Nintendo Switch Sports is a nostalgic blast for fans looking to relive the glory days of Wii Sports, but also for people looking to introduce a new generation of gamers to its storied greatness on Nintendo Switch.
Switch Sports is one of the best options available for gamers seeking another party game to add to their library. From a single-player perspective, competing against the CPU, which has different difficulty options, is fun in small bursts or to practice, but the true appeal of Switch Sports is to compete against friends, family and gamers online because those laughs and the competitive aspect is what carries the experience for such a game.
Switch Sports is a great follow-up to Wii Sports, even with just six sports to play at launch. Volleyball, badminton, bowling, soccer, chambara and tennis are great choices overall for launch. Badminton, soccer and chambara allow for a maximum of two players, while volleyball, bowling and tennis allow for up to four players.

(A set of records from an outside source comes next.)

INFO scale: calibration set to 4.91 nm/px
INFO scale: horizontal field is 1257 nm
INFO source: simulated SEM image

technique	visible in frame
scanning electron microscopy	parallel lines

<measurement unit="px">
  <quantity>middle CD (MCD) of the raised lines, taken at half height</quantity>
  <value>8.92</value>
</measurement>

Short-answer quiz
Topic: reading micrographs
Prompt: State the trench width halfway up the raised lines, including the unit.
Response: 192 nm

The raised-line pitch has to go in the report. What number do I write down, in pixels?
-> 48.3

It would've been ideal for a sport like baseball to take the place of badminton since it's fairly similar to tennis. However, considering golf will be a free update later this year, perhaps Nintendo will surprise fans by introducing more sports as DLC in the future. It would make sense as a way to keep people coming back to the game and also since they have a template with so many games from Wii Sports and Wii Sports Resort.
The menu screen with the venues to select sports will likely get people dreaming about possibilities as there appears to be open venues, plus water. Wii Sports Resorts included water sports, like power cruising, canoeing and wakeboarding, so those would be welcomed additions to boost the variety of Switch Sports.
Beyond the selection of events, the most important aspect for this type of game to be successful is the control options.
Similar to Wii Sports, most games can be played with a single Joy-Con, with minimal button prompts as there's a focus on motion controls. Thankfully, the controls are intuitive and the Joy-Cons are extremely responsive (and there's leniency with the input commands, especially for games like volleyball).
Part of the fun is seeing how Nintendo implements the controls for different sports and encourages ideal form, especially for events like volleyball, chambara and bowling.
For volleyball, the game encourages the player to hold the Joy-Cons just like they would in real life trying to bump and set the ball. To spike, the controls are simple. It may take a bit to get the timing down to bump, set and spike perfectly, especially when navigating through three different control schemes in one event, but playing a few games back-to-back should ease things.
However, volleyball and chambara are definitely the two games that most require a tutorial run because of the control schemes, so players should take that into account for future game nights, especially with young or casual gamers.
There's a leg strap accessory available for a game like soccer, but it's not necessary, as playing with both Joy-Cons feels good enough. It's cool how in a game like bowling, the console and controller is able to detect movement speed when "rolling the ball" with the Joy-Con and the player can see the difference in the ball speed on the screen. Chambara is a fun addition and replacement for boxing from Wii Sports because it's a swordplay game, which requires attacking and blocking in certain directions, so the strategic element involved makes it a bit more compelling in a one-on-one setting.
From a graphical perspective, this is everything expected from a successor to Wii Sports and fits that same vibe. There isn't anything that will stand out, as it's not the objective. What's more important than graphics for a game like this is that it runs smoothly with no input lag or technical glitches, which is key for a fun party experience, especially one that will likely involve casual gamers.
Switch Sports is a brilliant addition to the console's library, perhaps one in hindsight that shouldn't have taken five years to release after the Switch's introduction, since Wii Sports sold nearly 83 million copies.
However, Switch Sports could be a way for Nintendo to put another rocket booster behind the Switch to maintain its incredible sales trajectory by reaching the casual market again. It's easy to envision establishments promoting the game as a way to bring in customers for game nights because it's such an easy-to-play game for all ages.
Despite just six sports to choose from, Switch Sports is already among the very best party games available for Switch upon its release. From a multiplayer perspective, it will always have the potential to be one of the most fun games to play, depending on the person's friend or family group.
Like Wii Sports many years ago, Switch Sports will surely be a staple at upcoming holiday parties and is the perfect way to bring together people of all ages for a competitive and more active gaming experience.